Friday, April 18, 2008

CiviCRM Case Study:

These are my notes from a CiviCRM data import for Fair Vote Canada I did on April 16/17, 2008.
Fair Vote Canada is a small NGO, has been around for about 7 years, and is a public interest lobby group for proportional representation-type voting systems in Canada. If you care about democracy, then they're worth supporting. One thing I find particularly interesting and important is that they're cross-party. Obviously, depending on whether they're in power or not, parties have a very biased opinion about proportional representation, and regardless of their statements of principles, that's not going to change with any changes of government, since parties exist to win power, or they don't last long. So Fair Vote Canada decided early on to be strictly non-partisan, and they have some energetic and high-profile supporters from across the political spectrum.
On the technical side of things, they've had a Drupal site for a while, but were still using Excel spreadsheets to manage their relationships with their members (about 3000 of them), which was getting unwieldy and time-consuming.
They had tried to setup CiviCRM and import the data earlier this year, but the import had been done as if CiviCRM was a custom relational database (like the thousands of FoxPro/Filemaker desktop installs out there) - so it wasn't very useful. For example, donations and householding stuff were imported as custom fields. The installation did have some customization (fields, profiles) that needed to be kept, but the data was all considered suspect.
1. Sample Imports
Before I did anything on the live server, I created a vanilla CiviCRM site on my development server and imported a sample Excel sheet provided by Fair Vote, testing my ideas about how to do this. The data was saved as one household per row, with multiple columns detailing date/amount of donations, as well as one or two individuals associated with the household.
The key idea was to generate 'external ids', in order to maintain the relationships between the contact information and the donation and membership data. Then I could import the same sheet several times - both as contact information (possibly multiple times for households) and then as donation information, retaining the relationship through the use of this external id key which is well supported by CiviCRM.
2. Server survey and backup
I looked at all the existing server code and backed up the relevant databases.
3. CiviCRM Install
I started out by creating in the /sites directory of the current site and cloning to it. I then edited the two public CiviCRM related pages to say 'coming soon' and turned off the CiviCRM module on the live site. Then I edited the settings in the stage site so that it used that old CiviCRM database – so I had full access to the old CiviCRM data while I rebuilt the new one on a clean install. I installed v. 202 in /sites/all/modules where it's happiest and ran the usual new install routines, and then copied over the global configuration stuff from the old install (locale, etc.).

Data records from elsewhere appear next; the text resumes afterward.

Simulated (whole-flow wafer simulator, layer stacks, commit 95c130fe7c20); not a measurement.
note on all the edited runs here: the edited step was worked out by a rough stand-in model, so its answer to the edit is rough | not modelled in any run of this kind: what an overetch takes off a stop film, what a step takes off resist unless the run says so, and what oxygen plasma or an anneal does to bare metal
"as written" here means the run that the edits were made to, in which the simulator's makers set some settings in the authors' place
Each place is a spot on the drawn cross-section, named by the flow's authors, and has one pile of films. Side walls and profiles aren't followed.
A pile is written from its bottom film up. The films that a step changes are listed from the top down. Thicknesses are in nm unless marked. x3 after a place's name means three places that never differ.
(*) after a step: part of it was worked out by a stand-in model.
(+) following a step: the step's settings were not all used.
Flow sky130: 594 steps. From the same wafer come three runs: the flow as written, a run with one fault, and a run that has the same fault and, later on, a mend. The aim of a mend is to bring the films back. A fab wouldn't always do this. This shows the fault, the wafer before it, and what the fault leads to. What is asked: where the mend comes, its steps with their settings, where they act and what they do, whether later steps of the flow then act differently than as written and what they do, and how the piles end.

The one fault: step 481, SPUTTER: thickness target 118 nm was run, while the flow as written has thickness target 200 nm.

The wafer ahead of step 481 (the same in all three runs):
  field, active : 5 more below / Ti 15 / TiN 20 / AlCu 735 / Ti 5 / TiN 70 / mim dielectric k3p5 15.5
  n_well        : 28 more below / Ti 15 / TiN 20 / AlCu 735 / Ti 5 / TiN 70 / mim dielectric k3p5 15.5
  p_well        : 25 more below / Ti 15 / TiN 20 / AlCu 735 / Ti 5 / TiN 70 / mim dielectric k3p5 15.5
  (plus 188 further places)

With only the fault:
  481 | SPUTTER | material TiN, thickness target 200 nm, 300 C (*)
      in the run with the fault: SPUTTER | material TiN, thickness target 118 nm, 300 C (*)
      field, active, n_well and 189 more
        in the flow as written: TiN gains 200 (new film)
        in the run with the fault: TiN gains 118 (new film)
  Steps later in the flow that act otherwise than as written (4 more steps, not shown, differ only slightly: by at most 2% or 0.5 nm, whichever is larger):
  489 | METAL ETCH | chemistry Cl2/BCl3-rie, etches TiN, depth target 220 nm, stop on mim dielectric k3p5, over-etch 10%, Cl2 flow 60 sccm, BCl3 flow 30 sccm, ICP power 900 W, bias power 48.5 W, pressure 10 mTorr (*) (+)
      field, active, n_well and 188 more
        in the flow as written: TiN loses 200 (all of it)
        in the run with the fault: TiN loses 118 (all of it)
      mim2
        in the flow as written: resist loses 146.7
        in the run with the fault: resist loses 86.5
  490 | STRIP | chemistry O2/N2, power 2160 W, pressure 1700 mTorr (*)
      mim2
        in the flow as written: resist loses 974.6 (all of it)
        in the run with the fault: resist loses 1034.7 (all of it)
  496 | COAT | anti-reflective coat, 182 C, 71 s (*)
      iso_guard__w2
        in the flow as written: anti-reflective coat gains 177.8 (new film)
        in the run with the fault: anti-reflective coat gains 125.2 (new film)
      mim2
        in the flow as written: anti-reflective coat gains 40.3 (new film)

4. Global spreadsheet cleanup
My sample import exercise had provided me with a few global spreadsheet cleanups that I knew I had to do. These were:
a. convert dates to ISO 8601 (yyyy-mm-dd) - using the cell formatting feature in OpenOffice, with some manual and automated cleanup when dates had been entered erratically.
b. remove dollar signs from currency (simple format)
c. generate "household names" for spreadsheet rows with more than one contact ID per address. I used a macro that combined the last names.
d. fix various misspelled country/provinces (e.g. USA -> US, NF -> NL, etc.)
e. modify gender from "m" and "f" to "Male" and "Female" (using a spreadsheet macro). I did this with some other columns as well (e.g. French).
f. add a dummy column that has just the word "Donation" in it for when I import the donation columns of a sheet.
g. after all that, I had to split the membership spreadsheet because it included rows with 1 membership and 1 name, 1 membership and 2 names, and 2 memberships with 2 names. It also had some other special membership entries that I wanted to mark separately. So I ended up with 4 spreadsheets from this one (more details below about this).
5. CiviCRM Customization
I created a few custom fields after looking through the old installation and the data I was importing. Not all of the old customizations were useful - some looked like accumulated cruft and I had no corresponding data in my spreadsheets. With my external id trick, I could also rely on being able to re-import any data that I didn't import the first time (at least, for the custom fields - re-importing relationships wasn't going to be as easy).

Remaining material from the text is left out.